LIBRARY campaigners will seek legal advice after councillors backed changes which will see 21 branches across Oxfordshire forced to rely on volunteer staff.

Last night, Oxfordshire County Council’s cabinet approved a restructuring set to save £986,000, despite a string of library users urging them to re-draw the plans.

Some Friends groups indicated they would not actively encourage people to volunteer at libraries in a last ditch attempt to save professional staff.

Under the changes, all 43 libraries will remain open, but five will need to find volunteers to provide a third of staffing, and a further 16 will rely on members of the public to make up half of the workforce.

Council officers revealed the changes could see single volunteers manning libraries alone in rural locations.

Save Oxfordshire Libraries chairman Judith Wardle told the Oxford Mail: “There will be a number of Friends groups that will say ‘no way’ to volunteering. Of all the responses to the consultation, there was not a single Friends group that thinks it could do it.”

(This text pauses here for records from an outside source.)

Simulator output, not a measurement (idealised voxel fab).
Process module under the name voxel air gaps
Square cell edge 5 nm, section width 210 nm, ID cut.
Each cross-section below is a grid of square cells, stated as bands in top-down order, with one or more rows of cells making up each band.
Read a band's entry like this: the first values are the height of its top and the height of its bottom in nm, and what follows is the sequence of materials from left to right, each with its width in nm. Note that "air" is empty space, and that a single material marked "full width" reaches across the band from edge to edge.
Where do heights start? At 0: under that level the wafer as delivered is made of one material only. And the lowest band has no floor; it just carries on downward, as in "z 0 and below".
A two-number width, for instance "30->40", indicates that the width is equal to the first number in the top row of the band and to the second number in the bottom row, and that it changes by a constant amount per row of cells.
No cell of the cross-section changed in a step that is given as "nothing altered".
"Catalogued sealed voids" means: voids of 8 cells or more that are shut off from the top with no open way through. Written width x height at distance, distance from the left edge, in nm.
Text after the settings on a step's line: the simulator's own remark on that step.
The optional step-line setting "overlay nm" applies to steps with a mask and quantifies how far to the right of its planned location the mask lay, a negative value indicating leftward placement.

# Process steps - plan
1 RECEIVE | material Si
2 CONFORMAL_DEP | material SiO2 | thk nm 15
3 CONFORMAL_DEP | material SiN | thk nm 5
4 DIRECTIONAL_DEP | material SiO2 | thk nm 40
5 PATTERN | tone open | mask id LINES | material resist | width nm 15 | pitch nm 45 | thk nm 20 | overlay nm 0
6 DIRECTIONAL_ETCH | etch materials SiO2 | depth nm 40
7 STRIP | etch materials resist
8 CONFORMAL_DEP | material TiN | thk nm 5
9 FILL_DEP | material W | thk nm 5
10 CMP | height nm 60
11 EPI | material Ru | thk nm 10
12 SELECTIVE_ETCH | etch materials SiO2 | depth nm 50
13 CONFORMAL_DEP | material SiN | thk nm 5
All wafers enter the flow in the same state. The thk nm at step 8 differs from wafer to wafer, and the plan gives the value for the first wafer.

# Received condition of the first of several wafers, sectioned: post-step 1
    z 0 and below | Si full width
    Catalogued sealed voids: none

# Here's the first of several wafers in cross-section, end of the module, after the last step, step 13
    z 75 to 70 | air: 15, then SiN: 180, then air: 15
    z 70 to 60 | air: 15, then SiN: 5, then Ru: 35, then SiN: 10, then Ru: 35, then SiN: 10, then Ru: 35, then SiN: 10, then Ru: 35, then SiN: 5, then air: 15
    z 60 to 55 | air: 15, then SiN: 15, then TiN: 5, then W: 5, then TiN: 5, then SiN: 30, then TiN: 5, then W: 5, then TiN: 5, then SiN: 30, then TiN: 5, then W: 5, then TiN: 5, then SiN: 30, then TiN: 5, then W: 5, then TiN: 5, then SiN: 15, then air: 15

Library campaigners said they would ask lawyers to examine whether the council’s consultation and methodology of determining which libraries provide the statutory “comprehensive and efficient service” were legal.

But county council leader Keith Mitchell warned anyone planning a legal challenge: “We have worked very hard to make sure we fully comply with the legal requirements. I hope they won’t waste much of their money, and won’t waste any of ours.”

Campaigners from Kennington, Bampton, Charlbury, Goring, Old Marston, Watlington, Wheatley, Woodcote and Woodstock all addressed councillors, urging them not to force their library branches to rely on volunteers.

They argued the council’s methodology was biased against rural areas, volunteers would not come forwards, and that the withdrawal of staff did not comply with legal requirements.

Christopher Quentin, of our Woodcote Library, labelled the process a “sham”.

But council director of social and community services, John Jackson, said County Hall was still funding 81 per cent of costs at volunteer-staffed libraries, and the needs of library users across the county would be reassessed at least every four years. The assessment method was sound and based on legal advice, he said.

Councillor Judith Heathcoat, overseeing the plans, said continuing to fund all 43 Oxfordshire libraries left “wriggle room” in the future. She said: “Should the economic situation change, then the financial support given by the county council could be reviewed.”

Council officers will now work with Friends groups and local communities to find specific solutions to provide staffing in libraries.

Cabinet members said they hoped opening hours could be extended, and parishes could raise their council tax precepts to provide extra funds.

Acting county librarian Karen Warren said 140 volunteers already ran children’s Rhyme Time sessions and offered IT training in libraries, and 461 had put their names forwards during the consultation.